‘Blessed’ isn’t really a term you would imagine Roland Dane using to describe any aspect of his motorsport endeavours.
But if any other team entered a Supercars season with Jamie Whincup, Shane van Gisbergen and Craig Lowndes as its driver line-up, you wouldn’t be totally surprised to hear it get a run.
Between them, the three drivers have won 11 championships; an even 50 percent of all titles won since Lowndes claimed his first back in 1996.
A total of 237 Supercars race wins includes 10 at Bathurst and is paired with 139 pole positions. It’s an imposing record however you slice it, with van Gisbergen and Whincup having won the last two titles.

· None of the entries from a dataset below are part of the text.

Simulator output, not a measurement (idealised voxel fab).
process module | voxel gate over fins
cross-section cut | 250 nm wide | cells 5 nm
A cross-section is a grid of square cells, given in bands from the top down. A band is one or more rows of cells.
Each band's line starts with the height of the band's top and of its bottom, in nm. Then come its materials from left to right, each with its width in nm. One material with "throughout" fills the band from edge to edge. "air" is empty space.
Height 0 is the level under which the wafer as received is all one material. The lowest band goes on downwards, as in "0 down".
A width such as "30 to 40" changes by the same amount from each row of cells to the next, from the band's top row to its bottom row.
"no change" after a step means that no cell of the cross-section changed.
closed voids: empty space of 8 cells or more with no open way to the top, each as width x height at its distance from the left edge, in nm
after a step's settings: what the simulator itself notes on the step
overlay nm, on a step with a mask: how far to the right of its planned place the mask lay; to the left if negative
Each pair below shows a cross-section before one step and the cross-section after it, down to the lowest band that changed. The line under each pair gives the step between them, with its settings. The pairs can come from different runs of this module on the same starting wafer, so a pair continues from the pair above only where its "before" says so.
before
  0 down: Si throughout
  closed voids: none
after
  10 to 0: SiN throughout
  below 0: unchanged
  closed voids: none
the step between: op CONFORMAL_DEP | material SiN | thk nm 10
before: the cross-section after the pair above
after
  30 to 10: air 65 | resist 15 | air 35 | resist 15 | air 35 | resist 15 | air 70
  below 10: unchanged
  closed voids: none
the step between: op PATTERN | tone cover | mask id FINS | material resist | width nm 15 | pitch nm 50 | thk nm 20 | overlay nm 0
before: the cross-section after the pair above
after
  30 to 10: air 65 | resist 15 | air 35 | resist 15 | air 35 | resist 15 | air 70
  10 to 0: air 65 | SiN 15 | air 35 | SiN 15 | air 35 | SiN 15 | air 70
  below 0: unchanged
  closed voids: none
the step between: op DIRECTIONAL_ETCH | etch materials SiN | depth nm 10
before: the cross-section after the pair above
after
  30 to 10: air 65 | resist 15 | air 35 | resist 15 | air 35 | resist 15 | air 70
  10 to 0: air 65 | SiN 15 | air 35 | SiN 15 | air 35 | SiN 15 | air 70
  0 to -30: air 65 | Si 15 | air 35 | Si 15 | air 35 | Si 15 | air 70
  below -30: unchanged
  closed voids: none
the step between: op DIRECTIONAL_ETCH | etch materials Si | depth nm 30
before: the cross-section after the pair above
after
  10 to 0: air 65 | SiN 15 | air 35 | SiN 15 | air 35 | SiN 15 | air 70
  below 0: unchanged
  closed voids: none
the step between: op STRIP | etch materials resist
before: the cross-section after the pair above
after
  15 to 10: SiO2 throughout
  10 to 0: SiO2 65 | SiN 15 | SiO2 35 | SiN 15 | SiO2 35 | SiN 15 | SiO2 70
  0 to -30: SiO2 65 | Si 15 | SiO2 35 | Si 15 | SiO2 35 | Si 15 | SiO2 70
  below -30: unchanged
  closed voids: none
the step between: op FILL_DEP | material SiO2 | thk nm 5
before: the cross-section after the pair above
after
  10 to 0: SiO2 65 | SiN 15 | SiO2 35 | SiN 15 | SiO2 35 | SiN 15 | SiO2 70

In fairness to Lowndes, who we’ll come back to later, the question posed at the top really does centre on the Red Bull Holden Racing Team pair.
Van Gisbergen pushed Triple Eight with its own gear during his stint with Tekno, including finishing runner-up to Whincup in 2014, so it’s no surprise he’s performed well since arriving two years ago.
He has more than doubled his Supercars victory tally, 13 across the two seasons taking him to 24, and won the title in his first season with Dane’s squad.
At times in 2017 van Gisbergen looked peerless, including in Adelaide. But too many mistakes and tyre failures meant he didn't shape championship conversations.
He had to settle for fourth, but clearly knows the name of the game this year, as Triple Eight introduces the new ZB Commodore it has developed and keeps working on its V6 twin-turbo with Holden.
“I’m loving being part of the team and also the way the future’s going,” van Gisbergen told Supercars.com.
“It’s cool to be a part of; racing-wise we just need to make less mistakes this year in engineering and in driving and put a complete year together.”
Going back 24 months to when van Gisbergen arrived, the question that was bigger than ‘how will he go?’ was ‘how will he go with Whincup?’.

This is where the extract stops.